Easy to claim crops are organic in Canada
The Canada-Switzerland Organic Equivalency Arrangement will allow for free trade in certified organic products between Canada and Switzerland. But there’s a problem. Swiss authorities require field testing; Canadian authorities do not, according to Mischa Popoff, author about organic production and policy advisor for The Heartland Institute as well as research associate for The Frontier Centre for Public Policy.
The Swiss organic standard stipulates quite clearly that “In case of doubt, the necessary analyses must be carried out.” The Canadian standard meanwhile does not require any testing (analyses), and instead relies completely on the word of the farmer or processor as detailed in the farmer or processor’s own paperwork, Popoff explains.
“So while the Swiss standard for organic production takes objective, scientific steps to prevent fraud and gross negligence, the Canadian standard invites fraud and gross negligence, and does so the world over,” Popoff complains.
Popoff cannot understand exactly how Canadian authorities ever managed to convince Swiss authorities to enter into an organic equivalency agreement between the two countries, and he wonders if Canadian Agriculture Minister Gerry Ritz has the answer.
“What’s more, as Patrick Moore, Ph.D., and I describe in our full report on the Canadian organic industry, farmers and processors throughout the world are currently being certified under Canada’s organic standard, and in fact provide the lion’s share of the product being certified as ‘Canadian,’” Popoff said.
Canada has similar equivalency agreements with other countries in Europe, and the United States. Like the Swiss standard, European Union and U.S. Department of Agriculture standards for organic production clearly describe how and when testing must take place in order for product to be considered organic.

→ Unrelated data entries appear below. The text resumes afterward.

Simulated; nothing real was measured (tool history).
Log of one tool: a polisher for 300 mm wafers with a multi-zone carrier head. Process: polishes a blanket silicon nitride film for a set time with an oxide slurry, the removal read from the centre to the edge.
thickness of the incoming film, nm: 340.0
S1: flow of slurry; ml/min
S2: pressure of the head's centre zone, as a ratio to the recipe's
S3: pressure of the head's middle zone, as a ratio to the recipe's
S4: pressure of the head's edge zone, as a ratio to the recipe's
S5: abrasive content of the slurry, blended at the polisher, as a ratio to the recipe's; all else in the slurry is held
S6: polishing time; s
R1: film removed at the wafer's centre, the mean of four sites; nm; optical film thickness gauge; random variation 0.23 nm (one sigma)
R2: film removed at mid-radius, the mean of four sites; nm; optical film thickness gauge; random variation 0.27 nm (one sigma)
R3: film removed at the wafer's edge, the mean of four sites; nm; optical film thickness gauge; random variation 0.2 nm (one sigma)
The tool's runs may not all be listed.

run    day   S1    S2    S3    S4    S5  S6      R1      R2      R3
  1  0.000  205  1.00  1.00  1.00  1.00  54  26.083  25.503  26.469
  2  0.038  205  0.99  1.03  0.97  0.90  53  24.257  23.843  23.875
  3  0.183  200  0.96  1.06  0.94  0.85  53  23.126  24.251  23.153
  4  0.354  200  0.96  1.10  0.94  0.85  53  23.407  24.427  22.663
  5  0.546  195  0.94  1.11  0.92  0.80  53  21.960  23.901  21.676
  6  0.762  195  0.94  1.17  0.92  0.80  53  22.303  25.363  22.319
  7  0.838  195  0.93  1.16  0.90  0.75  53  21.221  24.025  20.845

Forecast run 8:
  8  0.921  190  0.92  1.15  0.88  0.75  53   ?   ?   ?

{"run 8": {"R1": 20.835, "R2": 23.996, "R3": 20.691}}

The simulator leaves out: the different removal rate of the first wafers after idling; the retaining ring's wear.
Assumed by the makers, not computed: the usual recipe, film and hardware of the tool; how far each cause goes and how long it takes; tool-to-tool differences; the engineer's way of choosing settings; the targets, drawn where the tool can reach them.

He asks, “Without so much as a mention of testing in the Canadian standard, how do these equivalency agreements hold up?”
Popoff ends by noting, “The irony is that any farmer or processor anywhere in the world can become certified under Canada’s lax organic standards, which means that a Swiss, EU or American farmer or processor can now actually apply under Canada’s standard, and as long as he maintains his paperwork, can gain access to his own (national) market as readily as any other organic farmer or processor in his country who adheres to that country’s much more stringent, scientific standard.”